COA clarifies the proper method for annual CPI adjustments for MPSC rate setting and holds that for purposes of rate setting by the MPSC, a statute is implemented when it takes effect

In the consolidated cases of TES Filer City Station Limited Partnership v. Michigan Public Service Commission et al. No 314361, and Cadillac Renewable Energy, LLC et al. v. Michigan Public Service Commission et al. No 316868, the Michigan Court of Appeals held that (1) a statute is implemented for the purpose of rate setting when it initially takes effect, not when compliance is required, and (2) annual adjustments to power supply cost recovery (“PSCR”) are to be calculated by applying the Consumer Price Index (“CPI”) rate for the PSCR year at issue as adjusted in prior years.

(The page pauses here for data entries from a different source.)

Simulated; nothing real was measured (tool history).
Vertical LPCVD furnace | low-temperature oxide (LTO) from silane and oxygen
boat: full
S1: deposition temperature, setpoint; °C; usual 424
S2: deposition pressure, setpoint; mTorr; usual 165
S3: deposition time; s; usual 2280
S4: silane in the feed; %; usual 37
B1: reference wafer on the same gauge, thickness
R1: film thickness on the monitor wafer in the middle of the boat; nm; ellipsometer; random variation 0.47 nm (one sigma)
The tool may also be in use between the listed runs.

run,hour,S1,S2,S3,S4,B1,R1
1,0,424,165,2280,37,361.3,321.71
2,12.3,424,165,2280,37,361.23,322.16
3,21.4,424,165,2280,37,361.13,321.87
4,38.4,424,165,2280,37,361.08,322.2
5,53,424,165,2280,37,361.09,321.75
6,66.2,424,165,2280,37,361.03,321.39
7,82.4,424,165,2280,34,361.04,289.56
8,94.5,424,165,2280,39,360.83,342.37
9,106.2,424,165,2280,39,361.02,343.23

The Michigan Public Service Commission (“MPSC”) issued an order approving a Consumers Energy Company application for PSCR reconciliation for the 2010 calendar year.  This included approving payments by Consumers to biomass merchant plants (“BMPs”) for capped excess fuel and variable operations and maintenance costs.

The first issue on appeal was whether the MPSC properly denied recovery to TES Filer City Station (“TES”), a BMP, for nitrous oxide and sulfur dioxide allowances.  The MPSC based this determination on MCL 460.6a(8), which allows that the $1,000,000 statutory limit on a BMP’s recovery from Consumers may be adjusted if “actual fuel and variable operation and maintenance costs are incurred due to changes in federal or state environmental laws or regulations that area implemented after the effective date of the [MCL 460.6a(8), which is October 6, 2008.]”  The Court of Appeals agreed with the MPSC’s determination and held that regulations at issue were effective in 2007, and simply because TES was not subject to the rules until 2009, this did not change the fact that the rules were effective prior to October 6, 2008.  Thus, TES could not recoup the costs from the regulations under MCL 460.6a8 for nitrous oxide and sulfur dioxide allowances.

The Court then considered whether the MPSC’s adjustment methodology to the $1,000,000 monthly-capped limit on fuel and variable operation and maintenance costs payments that Consumers must make to BMPs was correct.  The Court again considered MCL 460.6a(8) which states that “the annual amount of the adjustments shall not exceed a rate equal to the United States” CPI.  The MPSC determined that the CPI language meant that the adjustment should be calculated each year by multiplying the $1,000,000 by the annual CPI, rather than by the cumulative CPI.  Here, however, the Court disagreed.  The Court reasoned that it was clear that the legislature’s intent by adjusting the $1,000,000 to the CPI was to account for inflation, and to hold otherwise would create an absurd result.  Thus, the Court determined that the annual adjustments to the $1,000,000 cap is to be calculated “by applying the CPI rate for the PSCR year at issue to the $1,000,000 cap as adjusted in prior years or by applying the cumulative CPI rate from 2009 forward to the $1,000,000 cap.”

Judge Wilder filed a short opinion concurring in part and dissenting in part.  Judge Wilder agreed with the majority on the question of the proper adjustment methodology to the $1,000,000 monthly cap.  However, he believed that the nitrous oxide requirements were not effective until 2009.